New Zealand's first elected female Prime Minister and the first woman to run the United Nations Development Programme
Helen Clark didn't so much blaze a trail as light a fire that has burnt bright for more than 30 years and continues to inspire future generations of leaders.
Once voted the Greatest Living New Zealander, Clark has achieved more on the political world stage than any other Kiwi and has regularly featured in Forbes' list of the most powerful women in the world.
Born in the Waikato, the eldest of four daughters, Clark was destined for a leadership role. As a child, she showed early signs of her steely determination when she refused to play the organ or attend church, resisting her parents' expectations of her.
As a teenager, Clark became interested in politics and activism, sparking fiery debates with her National-supporting father at the dinner table.
After studying at the University of Auckland, she spent several years working in local politics before winning the Mt Albert electorate in 1981 - a seat she would hold until 2009, when she stepped down from Parliament.

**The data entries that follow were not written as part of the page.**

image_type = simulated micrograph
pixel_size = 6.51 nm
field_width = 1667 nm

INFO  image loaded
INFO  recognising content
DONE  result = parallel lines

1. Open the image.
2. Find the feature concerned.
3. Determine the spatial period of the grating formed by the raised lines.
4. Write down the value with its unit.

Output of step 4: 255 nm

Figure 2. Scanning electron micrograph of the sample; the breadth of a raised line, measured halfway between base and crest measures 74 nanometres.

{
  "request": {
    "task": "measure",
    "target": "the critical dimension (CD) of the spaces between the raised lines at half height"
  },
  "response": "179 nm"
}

Upon taking her seat in April 1982, Clark quickly made herself known, delivering a powerful maiden speech condemning the United States and the Soviet Union for deploying nuclear cruise missiles in the Pacific.
In 1989, Prime Minister David Lange promoted Clark to Labour's front bench. Clark had only been in cabinet for 18 months and became the first woman ever to sit on a Labour Government's front bench. Just six months later, she became deputy prime minister when Lange stepped down and was replaced by Geoffrey Palmer.
After Labour lost the election in 1990, Clark spent three years as the deputy leader of the opposition before becoming leader in 1993. She spent the next six years battling both the opposition and her own party at times, before winning the 1999 election and becoming the first woman to be elected Prime Minister in New Zealand.
During her nine years as Prime Minister, Clark introduced several measures to support working-class families - lifting the minimum wage and lowering unemployment - and became known for her firm, stable leadership.
In 2008, a mood for change and a charismatic new National leader in the form of John Key saw Labour lose the election, with Clark announcing she would stand down as party leader.
But the end of one chapter simply marked the start of another and Clark didn't waste time ruing her defeat. Instead, she was off blazing a new trail, as she set her sights on the United Nations.
In 2009, Clark resigned from Parliament to take a role with the UN, becoming the first female Administrator of the UN Development Programme - a role which saw her manage a $7 billion budget and work to improve the lives of millions of people around the world.
In 2016, she was tipped as a favourite to become the next Secretary-General of the United Nations, which would have made her the first female ever to hold the position. Instead, Antonio Guterres won the vote and Clark announced she would step down from the United Nations.